The top 10 skills U.S. employers are after right now? They’re all technical skills, according to our latest data here at LinkedIn. And small wonder–for all the (justifiable) talk of emotional intelligence and other soft skills as hot commodities in the job market, some employers seem willing to skimp on some of those as long as it means staffing up with all the qualified UI designers and network security experts they need.
LinkedIn is no exception in the race for tech talent; like everybody else, our recruiters are also looking for new ways to attract and retain employees with the technical chops to keep us on the cutting edge. But in my experience, the best way to do that isn’t by forgoing the human element and just zeroing in on the technical stuff–it isn’t an either/or. In fact, pulling in the best tech talent in a competitive job market means doubling down on the things that tech candidates aren’t always thought to care about.
The typical recruiter call goes something like this: “Hi, I’m Brendan from XYZ Company. We’re growing like crazy, we have whip-smart people, free food, and the coolest projects ever. Want to hear more about working for us?”
They usually don’t. Why? Because that’s no way to differentiate your company. By now, loads of companies–from the biggest established players to small startups–already offer Instagram-worthy work cultures, replete with perks and creature comforts designed (with various degrees of success) to appeal to the most in-demand tech workers. By now, your in-office rock wall is a cliché, not a selling point.

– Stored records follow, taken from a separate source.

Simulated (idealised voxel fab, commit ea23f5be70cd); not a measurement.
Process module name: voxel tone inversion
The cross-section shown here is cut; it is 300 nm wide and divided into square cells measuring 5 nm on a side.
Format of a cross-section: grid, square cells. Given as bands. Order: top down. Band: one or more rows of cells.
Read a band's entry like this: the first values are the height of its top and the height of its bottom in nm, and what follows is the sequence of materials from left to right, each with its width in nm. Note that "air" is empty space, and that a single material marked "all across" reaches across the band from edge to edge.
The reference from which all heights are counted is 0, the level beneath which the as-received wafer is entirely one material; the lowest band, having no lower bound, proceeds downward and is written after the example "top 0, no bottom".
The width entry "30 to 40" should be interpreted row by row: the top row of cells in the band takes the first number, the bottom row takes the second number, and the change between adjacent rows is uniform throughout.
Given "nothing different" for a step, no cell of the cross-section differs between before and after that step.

Unless, of course, you can tell a powerful story that includes it. Recruiters have a difficult job these days–they need to offer compelling narratives to job seekers that capture all dimensions of the company they represent. Not just facts and figures, but the feeling, spirit, and culture of the employer that they’re selling to job candidates (and if that includes an onsite espresso bar, then sure, great). I like to ask recruiters, “Could you walk into your CEO’s office or boardroom and grab their attention with how you tell the company’s story?” If not, up your game.
The same goes for what you communicate online. Here at LinkedIn, prospects who visit our Company Page can check out videos like this one about “InDay,” a special day allocated for employees to invest in themselves and their communities. They can find photos of group activities, like our speaker series or team offsites. Or they can browse social posts by LinkedIn employees themselves, tagged #LinkedInLife.
The goal of all this content is the same: to help people envision not just what it’s like to work at LinkedIn, but what it’s like to work on the particular team they’d be joining. So when our recruiters speak with tech prospects one-on-one, they might mention the giant backgammon room or Mad Libs wall at our new San Fransisco digs, but they’re much more focused on helping them understand our culture, gain a sense of belonging, and get a taste of the technical challenges they’re likely to face on a specific team. Speaking of which . . .
. . . it’s not just about how well you tell your story. It’s also about who’s telling it.
We’ve found that tech prospects would rather hear from the company’s own engineers than from its recruiters. So before reaching out to a prospect, we comb our networks to find first-degree connections with employees, and invite those employees to help make the initial contact. The people who work here at LinkedIn are our best ambassadors.
When they get involved, the message shifts from “we need more people and I heard you might be looking” to the infinitely more appealing, “I would love to have you swing by the office and give me your opinion on our technical architecture and security plans.” Not long after we started trying this strategy, it tripled our rate of positive responses by candidates. We’ve also found that those who start LinkedIn’s hiring process this way make it through their interviews more quickly and successfully than those who don’t.
These days, we look less at where somebody’s gone to school or worked in the past, and more at their ability to adapt and absorb new information. And even though we’re hiring for tech skills, we still dig deep into soft skills.
After studying the engineers who’ve done well here, we found that many don’t have a “pedigreed” engineering background, and many came from a different track altogether. Certain roles actually require a variety of skills that an engineering program might not have delivered. Instead, we prefer to hire smart people with strong soft skills who can then “skill up” on the job. To help make it happen, we created a very focused engineering bootcamp for developing specific tech skills and hanging on to our most talented employees.
Since we’re fishing in the same pond as other high-tech employers, our recruiting team has had to get creative–and that’s meant using LinkedIn data to identify untapped talent pools, including at smaller or lesser-known companies. Not only do great people work in those places, but it’s often easier to get their attention.
The same goes for schools and educational background: We do our best to look where others aren’t looking, and have built some tools to help. As we add facets into a search on LinkedIn’s Recruiter software, for instance, the system runs algorithms across 467 million members and will start making suggestions you might not have considered, like pinpointing graduates of Maharaja University instead of a highly sought-after Stanford grad.
Next year’s list of hot job skills might show a totally different top 10, with a less technical focus. But for now, we’ve found that giving more of a human touch to even the most high-tech recruiting can go a long way. And when you think about it, that’s not so surprising after all.
Brendan Browne is VP of global talent acquisition at LinkedIn.